Music and cooking - Ceviche Recipe - Music Production

Hey everyone! I had a blast intertwining my passions for music and cooking in this post, and I'm so pumped to finally share it with you. I'd absolutely love to hear your thoughts and any cool parallels you've discovered in your own life's pursuits. Let's dive in!

I often find parallels between creating music and other things. Like creating electronic music and making Peruvian ceviche. My approach to both is strikingly similar. It's about selecting the finest ingredients or sounds and bringing them together in perfect harmony. This of course can be applied to any type of cooking or many art forms. Let's dive into this sensory feast, shall we?

Just as I would in my studio, I begin my Ceviche journey by laying down the foundation – the fish. The freshest, high-quality fish is vital for a stellar ceviche (A Nice sea Bass is choice), just like the raw, crisp beats are for my music. I scan my local market for the best catch of the day, looking for that perfect balance of firmness and flavor. Back in the studio, I do the same, exploring various percussion samples, seeking out the one with the right pitch and timbre to lay the groundwork for my track.

Next, it's time to marinate the fish in the 'Tigre de Leche', a citrusy concoction that forms the heart of a Peruvian ceviche. I take freshly squeezed lime juice, add some Habanero, Cilantro, Garlic and a dash of salt – simplicity at its finest. The fish bathes in this marinade, soaking up the flavors, a process mirroring how my fundamental beat gradually takes on layers of basslines and harmonies, soaking in the vibes, becoming more complex and engaging.

Meanwhile, the 'Tigre de Leche' marinade gets a life of its own, as the citrus cooks the fish, turning it opaque, infusing it with tangy freshness. In the studio, my beat starts evolving too, as I add melodic elements, synth loops, or ambient noises, each contributing to the mood of the track, shaping its identity.

As the fish marinates, I chop up some onions, cilantro, adding texture and complexity to the ceviche. These ingredients, much like my sound effects and plugins, enrich the composition, providing contrast and balance. Each sound effect or plugin I choose is a carefully considered decision, akin to handpicking the crispest onion.

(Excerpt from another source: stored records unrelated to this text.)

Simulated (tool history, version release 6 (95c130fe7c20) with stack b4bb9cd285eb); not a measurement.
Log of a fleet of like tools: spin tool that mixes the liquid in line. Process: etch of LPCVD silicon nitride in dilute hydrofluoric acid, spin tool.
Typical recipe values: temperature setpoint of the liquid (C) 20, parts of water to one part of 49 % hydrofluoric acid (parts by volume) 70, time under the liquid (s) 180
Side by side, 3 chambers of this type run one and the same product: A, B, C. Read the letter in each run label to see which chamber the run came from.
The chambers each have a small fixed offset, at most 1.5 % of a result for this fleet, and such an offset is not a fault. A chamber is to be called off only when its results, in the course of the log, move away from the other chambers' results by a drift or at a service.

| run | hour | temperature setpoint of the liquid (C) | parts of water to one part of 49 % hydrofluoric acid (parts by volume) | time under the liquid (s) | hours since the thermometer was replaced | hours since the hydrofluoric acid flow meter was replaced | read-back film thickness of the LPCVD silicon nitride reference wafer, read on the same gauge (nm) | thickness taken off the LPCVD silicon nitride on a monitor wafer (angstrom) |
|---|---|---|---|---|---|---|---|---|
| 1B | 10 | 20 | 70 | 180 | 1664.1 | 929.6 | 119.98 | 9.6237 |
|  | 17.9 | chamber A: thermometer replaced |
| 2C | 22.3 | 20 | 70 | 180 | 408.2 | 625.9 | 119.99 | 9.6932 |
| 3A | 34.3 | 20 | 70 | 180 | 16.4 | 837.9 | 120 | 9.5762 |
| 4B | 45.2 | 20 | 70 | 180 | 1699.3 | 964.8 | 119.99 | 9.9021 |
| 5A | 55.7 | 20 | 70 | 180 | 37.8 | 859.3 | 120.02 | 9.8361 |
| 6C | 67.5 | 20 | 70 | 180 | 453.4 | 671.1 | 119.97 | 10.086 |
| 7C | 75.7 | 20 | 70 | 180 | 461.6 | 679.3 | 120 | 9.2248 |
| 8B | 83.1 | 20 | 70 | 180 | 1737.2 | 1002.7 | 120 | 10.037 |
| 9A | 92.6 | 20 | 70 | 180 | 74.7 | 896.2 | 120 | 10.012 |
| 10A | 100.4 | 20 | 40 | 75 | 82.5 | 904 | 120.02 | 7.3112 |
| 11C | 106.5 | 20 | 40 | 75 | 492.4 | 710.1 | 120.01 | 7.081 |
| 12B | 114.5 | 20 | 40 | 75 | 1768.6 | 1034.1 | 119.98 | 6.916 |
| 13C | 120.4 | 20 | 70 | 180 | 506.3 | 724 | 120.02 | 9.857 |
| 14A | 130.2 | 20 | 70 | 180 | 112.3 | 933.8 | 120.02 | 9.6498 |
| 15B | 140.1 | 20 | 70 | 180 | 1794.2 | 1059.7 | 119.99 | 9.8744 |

Finally, I assemble the ceviche, carefully placing each ingredient, ensuring every single one shines but also contributes to the harmony of the dish. The same goes for the final mix of my track. I carefully position each sound in the stereo field, making sure they all have their moment to shine, but also blend together to create a balanced, cohesive sound.

In the end, be it a delicious ceviche, or a finely crafted piece of music, the process remains the same. It's a symphony of flavors, a medley of sounds, brought together with love, patience, and a keen sense of balance. It's an art, it's a craft, it's a sensory journey, one that fills your belly or your ears, but always, always nourishes the soul. Just remember this recipe is only a guideline, like with my music add in your own flavor make it your own. Try substituting Mango instead of sweet potatoes to balance out the Habanero.

Peruvian Ceviche - Tigre De Leche



For the ceviche:

  • 2 lbs of white fish filet (sole, sea bass, grouper or any firm white / pinkish fish)

  • Chili, chopped to taste (Can be left out) Pro Tip - Rub the top half of the Habanero Pepper on the bowl

  • Salt and pepper to taste

  • 1/2 red onion, thinly sliced

For the 'Tigre de Leche':

  • A bit of the trimmings from fish filets

  • 1 oz red or brown onion (I Prefer Red)

  • 2 garlic cloves

  • 2 ½ inch piece of ginger

  • Salt and sugar to taste

  • 2 cups of lime juice

  • 4 stalks coriander stalks only

  • ½ bottom of habanero pepper (seeded)

To serve:

  • Coriander leaves, chopped to serve, to taste

  • 2 cooked sweet potatoes sliced

  • Cooked Peruvian corn

Ceviche recipe


  1. Rub the serving bowl with the habanero pepper for an extra kick of heat.

  2. Thinly slice the red onion and let it rest for 15 minutes with abundant salt to soften its flavor. Rinse and reserve.

  3. Cut the fish into 2cm cubes. Any pieces that are too thin go to the 'Tigre de Leche'.

  4. Mix the fish with the chili (If Using), onion, salt, and pepper and let it rest while we make the 'Tigre de Leche'.

  5. To prepare the 'Tigre de Leche', squeeze the limes as close as you can to the moment of serving so they don't go bitter. Be careful to only squeeze while the juice comes out easily to avoid getting bitterness from the skin and pith. Keep the juice chilled with an ice cube as you're squeezing it. Remove the ice cube before the next step.

  6. Add the lime juice, fish trimmings, onion, garlic cloves, Habanero, ginger, and coriander stalks into a blender and pulse 3-6 times or until you see everything's now in small chunks.

  7. Pass the mixture through a sieve and press down to really get all the juices.

  8. Taste the 'Tigre de Leche' and adjust the level of salt. Also if it's too sour add sugar. You should be able to enjoy it on its own even without the fish.

  9. Mix the 'Tigre de Leche' with the fish and other ingredients and serve immediately with cilantro, sweet potato, and Peruvian corn.


Okay, this parallel was absolutely beautiful to read AND I have to try this recipe soon- I'm drooling. I fantasized a skit/music video of you preparing the ceviche while different layers of sounds were being added as your food preparation developed, may be an interesting combination concept? I dunno, it sounded like a great idea in my head, lol. Keep up the fun-tastic content! XO

Jun 12, 2023
Replying to

I really need to do a skit video as I do get quite in character when I cook .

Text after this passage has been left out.